Verse 32. "Therefore the children of Israel eat not of the sinew" - What this sinew was neither Jew nor Christian can tell; and it can add nothing either to science, or to a true understanding of the text, to multiply conjectures. I have already supposed that the part which the angel touched or struck was the groin; and if this be right, the sinew, nerve, or muscle that shrank, must be sought for in that place.
THE serious reader must meet with much instruction in this chapter.
1. After his reconciliation with Laban, Jacob proceeds on his way to Canaan; and as God, who was continually watching for his welfare, saw the trials to which he would shortly be exposed, therefore he provided for him the instructive vision of angels, that he might see that those who were for him were more than those who could be against him. A proper consideration of God's omniscience is of the utmost advantage to every genuine Christian. He knows whereof we are made, he remembers that we are but dust, he sees our trials and difficulties, and his eye affects his heart.Hence he is ever devising means that his banished-be not expelled from him.

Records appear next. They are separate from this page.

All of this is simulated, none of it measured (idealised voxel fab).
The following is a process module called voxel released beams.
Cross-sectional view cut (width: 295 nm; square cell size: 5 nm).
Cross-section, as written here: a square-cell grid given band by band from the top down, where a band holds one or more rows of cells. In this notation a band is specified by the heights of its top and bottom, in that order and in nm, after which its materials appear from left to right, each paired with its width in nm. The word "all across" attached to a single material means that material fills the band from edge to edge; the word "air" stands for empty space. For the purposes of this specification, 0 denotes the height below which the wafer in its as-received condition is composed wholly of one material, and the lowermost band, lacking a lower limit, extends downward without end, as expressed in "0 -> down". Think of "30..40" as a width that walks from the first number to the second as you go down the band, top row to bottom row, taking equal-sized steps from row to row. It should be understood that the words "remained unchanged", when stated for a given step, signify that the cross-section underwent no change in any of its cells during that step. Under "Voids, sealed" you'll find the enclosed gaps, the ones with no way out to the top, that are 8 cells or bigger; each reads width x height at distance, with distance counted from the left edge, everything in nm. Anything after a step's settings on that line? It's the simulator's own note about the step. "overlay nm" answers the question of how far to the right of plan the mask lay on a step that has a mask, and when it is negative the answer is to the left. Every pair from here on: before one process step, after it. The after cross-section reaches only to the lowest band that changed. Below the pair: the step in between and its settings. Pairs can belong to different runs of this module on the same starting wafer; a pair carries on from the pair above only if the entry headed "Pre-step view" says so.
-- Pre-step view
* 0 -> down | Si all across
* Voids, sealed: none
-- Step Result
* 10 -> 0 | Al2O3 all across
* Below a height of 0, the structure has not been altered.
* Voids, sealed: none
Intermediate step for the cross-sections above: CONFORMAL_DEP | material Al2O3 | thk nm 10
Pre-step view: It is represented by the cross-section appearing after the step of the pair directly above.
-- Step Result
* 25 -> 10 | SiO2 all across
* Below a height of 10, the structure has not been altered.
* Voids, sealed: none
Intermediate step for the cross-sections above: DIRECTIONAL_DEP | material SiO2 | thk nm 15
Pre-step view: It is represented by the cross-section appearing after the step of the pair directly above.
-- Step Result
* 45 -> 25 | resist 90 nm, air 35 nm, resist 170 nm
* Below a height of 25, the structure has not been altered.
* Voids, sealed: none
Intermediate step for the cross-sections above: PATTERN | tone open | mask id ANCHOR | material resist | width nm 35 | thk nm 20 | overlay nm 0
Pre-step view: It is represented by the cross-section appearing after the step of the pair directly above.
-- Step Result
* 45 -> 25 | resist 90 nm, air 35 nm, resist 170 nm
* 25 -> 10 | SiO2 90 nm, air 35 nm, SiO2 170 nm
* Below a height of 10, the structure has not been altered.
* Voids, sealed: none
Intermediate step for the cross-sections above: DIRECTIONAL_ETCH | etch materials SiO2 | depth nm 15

2. Jacob's recollection of his unkindness and injustice to his brother, when he hears that he is coming to meet him, fills his soul with fear, and obliges him to betake himself to God by prayer and supplication. How important is the office of conscience! And how necessary are times of trial and difficulty when its voice is loudest, and the heart is best prepared to receive its reproofs! In how many cases has conscience slumbered till it pleased God to send some trial by which it has been powerfully awakened, and the salvation of the sinner was the result! Before I was afflicted I went astray.
3. Though salvation be the free gift of God, yet he gives it not to any who do not earnestly seek it. The deeper the conviction of guilt and helplessness is, the more earnest the application to God for mercy is likely to be. They whose salvation costs them strong crying and tears, are not likely (humanly speaking) to part with it lightly; they remember the vinegar and the gall, and they watch and pray that they enter not into temptation.
4. In the strife and agony requisite to enter in at the strait gate, it is highly necessary that we should know that the grace and salvation of God are not purchased by our tears, &c.; for those things which are only proofs and arguments that we have sinned, can never remove the iniquity of our transgressions. A sensible and pious man observes on this subject, "That prayer and wrestling with God should be made as though no other means were to be practiced, and then the best means be adopted as though no prayer or wrestling had been used." God marks even this strife, though highly pleasing in his sight, with such proofs of its own utter insufficiency, that we may carry about with us the memorial of our own weakness, worthlessness, and slowness of heart to believe. God smote the thigh of Jacob, 1. That he might know he had not prevailed by his own strength, but by the power and mercy of his God. 2. That he might, have the most sensible evidence of the reality of the Divine interposition in his behalf. 3. That he might see God's displeasure against his unbelief. And 4.
That men in general might be taught that those who will be the disciples of Christ must deny themselves, take up their cross daily, and mortify their members which are upon the earth. Those who have not cut off a right hand or foot, or plucked out a right eye, for the kingdom of heaven's sake, are never likely to see God. The religion that costs us nothing, is to us worth nothing.